Mitt Romney Campaigns With Bob Murray, Coal Baron And Climate-Change Denier

Mitt Romney Campaigns With Lightening Rod Coal Baron

Mitt Romney teamed up with controversial coal magnate Bob Murray for a fundraiser Thursday in the same Wheeling, WVa., hotel where Murray last fall hosted a similar event for Texas Gov. Rick Perry's failed presidential bid.

Murray, CEO of Murray Energy, the nation's largest independent, family-owned coal producer, is an outspoken climate-change denier who captured national attention in 2007, following a collapse at his company's Crandall Canyon mine in Utah that killed six miners and three rescue workers. Murray Energy's history of unsafe practices has resulted in hundreds of citations and millions in fines.

Final reports on the Crandall Canyon collapse cited unsafe practices. Murray blamed an earthquake. The government investigation also singled out Murray's "volatile behavior" during daily briefings for family members of trapped miners, where he "frequently became very irate and would start yelling," sometimes making young children cry, according to the Associated Press.
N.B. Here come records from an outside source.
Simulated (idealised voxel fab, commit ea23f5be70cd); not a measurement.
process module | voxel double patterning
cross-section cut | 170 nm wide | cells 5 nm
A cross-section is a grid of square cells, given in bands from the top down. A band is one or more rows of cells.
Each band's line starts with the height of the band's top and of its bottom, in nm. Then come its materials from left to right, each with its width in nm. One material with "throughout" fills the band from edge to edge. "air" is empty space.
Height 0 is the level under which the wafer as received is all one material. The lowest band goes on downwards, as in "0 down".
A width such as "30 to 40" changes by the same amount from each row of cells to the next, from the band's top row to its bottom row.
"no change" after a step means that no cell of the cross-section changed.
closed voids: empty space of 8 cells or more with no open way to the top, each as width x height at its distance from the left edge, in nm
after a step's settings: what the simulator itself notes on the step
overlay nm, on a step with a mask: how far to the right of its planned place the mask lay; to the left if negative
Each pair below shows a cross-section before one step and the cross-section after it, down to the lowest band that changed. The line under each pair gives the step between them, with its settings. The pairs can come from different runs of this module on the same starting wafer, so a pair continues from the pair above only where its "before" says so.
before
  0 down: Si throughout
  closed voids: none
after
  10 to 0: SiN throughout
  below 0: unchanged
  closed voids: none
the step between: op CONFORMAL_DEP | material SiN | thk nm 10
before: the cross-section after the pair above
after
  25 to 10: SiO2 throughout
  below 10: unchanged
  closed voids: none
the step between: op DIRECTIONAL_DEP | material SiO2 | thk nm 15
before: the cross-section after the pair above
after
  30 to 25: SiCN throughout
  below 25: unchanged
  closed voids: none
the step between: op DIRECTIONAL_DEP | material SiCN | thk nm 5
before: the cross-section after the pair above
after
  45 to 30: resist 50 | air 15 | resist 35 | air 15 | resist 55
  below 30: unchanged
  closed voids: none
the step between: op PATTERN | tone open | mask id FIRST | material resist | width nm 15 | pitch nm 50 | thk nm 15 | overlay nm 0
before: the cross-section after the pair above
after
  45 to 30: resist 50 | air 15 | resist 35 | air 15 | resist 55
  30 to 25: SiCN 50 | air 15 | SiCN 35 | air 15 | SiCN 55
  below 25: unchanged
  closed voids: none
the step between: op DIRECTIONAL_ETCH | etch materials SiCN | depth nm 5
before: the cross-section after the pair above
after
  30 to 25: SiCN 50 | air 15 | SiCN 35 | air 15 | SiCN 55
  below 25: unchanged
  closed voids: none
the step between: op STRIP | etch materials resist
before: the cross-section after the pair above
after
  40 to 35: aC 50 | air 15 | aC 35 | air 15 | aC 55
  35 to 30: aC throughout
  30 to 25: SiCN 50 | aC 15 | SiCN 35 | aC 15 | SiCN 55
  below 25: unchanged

Big coal's defensiveness was on display for Romney donors Thursday night, when Murray, a major donor to Republican political campaigns, was given the most coveted role at any fundraiser -- introducing the candidate.

Murray said that "jobs and family livelihoods are being destroyed as [President Barack Obama] appeases his radical environmentalist friends, the unionists, the liberal elitists on the 'left' coasts and in New England, [the] Hollywood characters and his other constituencies."

"If I can’t sell you coal and keep it going, you’re all gone, and you know that," Murray told the crowd of approximately 680 guests. "That’s why you’re here tonight.”

Romney gave his standard stump speech, surprising given the strong pro-coal crowd. He varied only a little from the speech he gave the night before to a sophisticated crowd of 250 in Northern Virginia. There, Romney was introduced by Virginia Gov. Bob McDonnell, who called for more oil and gas drilling off Virginia's coast without the name-calling.

Romney's standard schtik about Obama's energy policy begins by questioning the president's stated support for domestic energy exploration. “I finally figured it out," Romney goes on to say. Obama "is for all the sources of energy that come from above the ground, which means wind and solar. I like all above the ground and below the ground, and we’ll develop those resources to get America free of our dependence on foreign energy.”

For global-warming deniers like Murray, Romney's inconsistent positions on climate change are tough to swallow. So is Romney's reluctance to attack scientists, or to boost the far-right's contention that man-made climate change is a liberal hoax.

Guests paid $2,500 per person, and drank wine from plastic cups, according to a pool report. The event closed with a group prayer.